Rev Language Reference


dnStairwayPlot - StairwayPlot Distribution

Bayesian StairwayPlot for inferring single population demographic histories from site frequency spectra.

Usage

dnStairwayPlot(ModelObject theta, Natural numSites, Natural numIndividuals, Bool folded, String coding, String monomorphicProbability)

Arguments

theta : ModelObject (pass by const reference)
The theta values with theta=4*Ne*mu. We expect n-1 theta values where n is the number of individuals.
numSites : Natural (pass by const reference)
The number of sites in the SFS.
numIndividuals : Natural (pass by const reference)
The number of individuals in (unfolded) the SFS.
folded : Bool (pass by const reference)
Is the site frequency folded.
Default : FALSE
coding : String (pass by value)
The assumption which allele frequencies are included.
Default : all
Options : all|no-monomorphic|no-singletons
monomorphicProbability : String (pass by value)
How should we compute the probability of monomorphic sites.
Default : rest
Options : rest|treelength

Domain Type

Details

The `StairwayPlot Distribution` specifies a distribution on the site frequency spectrum (SFS) of a single panmictic population. The site frequency spectrum varies depending on the demographic history, that is, changes in the effective population size. You can pass in a vector of effective population sizes, which are assumed to change exactly at the expected coalescent events (see the references for the description of the theory). The name of the distribution comes from the stairway-like stepwise function of the effective population sizes. The most important arguments are: `theta`: The vector of effective population sizes in units of 4 * Ne * mu. This vector must be of size N-1, where N is the number of individuals. `numSites`: The number of sites used. This should be the same as summing the SFS, but is required for simulation/initialization. `numIndividuals`: The number of individuals, which corresponds to the number of bins in the SFS. The fixed sites are not considered. This should be the same as in the observed SFS, but is required for simulation/initialization. `folded`: Whether the likelihood is computed based on a folded SFS or not. `monomorphicProbability`: How we should compute the probability of monomorphic sites. See the references for details. `coding`: Whether we are conditioning on not including monomorphic sites ("no-monomorphic"), not including singletons ("no-singletons"), or whether we have "all" sites.

Example

# let's assume we have some SFS "observed"
obs_sfs = [ 305082, 44248, 32223, 28733, 28220, 26205, 27477, 26618, 27533,
            26945, 28736, 28671, 31277, 31250, 34352, 34859, 38331, 40005,
            45666, 48986, 65829, 64363, 70895, 74114, 82705, 88226, 102194,
            114566, 130176, 143775, 169216, 191624, 230016, 276489, 333069,
            394810, 501961, 653809, 890077, 1349350, 50296796 ]
TOTAL_NUM_SITES <- sum(obs_sfs)

# get the total number of fixed sites
obs_sfs[1] <- 0
obs_sfs[obs_sfs.size()] <- 0
obs_sfs[1] <- TOTAL_NUM_SITES - sum(obs_sfs)
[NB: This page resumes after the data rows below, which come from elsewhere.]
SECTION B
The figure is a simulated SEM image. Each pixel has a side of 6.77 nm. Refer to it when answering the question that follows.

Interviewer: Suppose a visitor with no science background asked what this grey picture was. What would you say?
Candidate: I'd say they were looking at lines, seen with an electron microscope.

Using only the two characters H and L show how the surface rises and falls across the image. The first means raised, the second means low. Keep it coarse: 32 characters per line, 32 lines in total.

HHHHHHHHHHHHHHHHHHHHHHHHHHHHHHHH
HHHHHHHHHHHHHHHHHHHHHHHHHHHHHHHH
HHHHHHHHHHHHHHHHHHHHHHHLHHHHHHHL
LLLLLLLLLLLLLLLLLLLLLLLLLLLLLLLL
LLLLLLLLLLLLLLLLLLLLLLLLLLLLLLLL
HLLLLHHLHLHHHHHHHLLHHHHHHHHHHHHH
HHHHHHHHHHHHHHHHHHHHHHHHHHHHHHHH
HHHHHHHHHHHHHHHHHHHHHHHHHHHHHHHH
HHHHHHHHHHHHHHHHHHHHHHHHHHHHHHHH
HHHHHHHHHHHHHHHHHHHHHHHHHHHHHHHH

# get the number of individuals and the number of sites
N_IND   = abs(obs_sfs.size()-1)
N_SITES = round(sum(obs_sfs))

# now specify a different theta per interval
for (i in 1:(N_IND-1)) {
  theta[i] ~ dnUnif(0.0, 0.1)
}

sfs ~ dnStairwayPlot( theta, numSites=N_SITES, numIndividuals=N_IND, folded=TRUE,
                      monomorphicProbability="rest", coding="all" )
sfs.clamp( fnFoldSFS(obs_sfs) )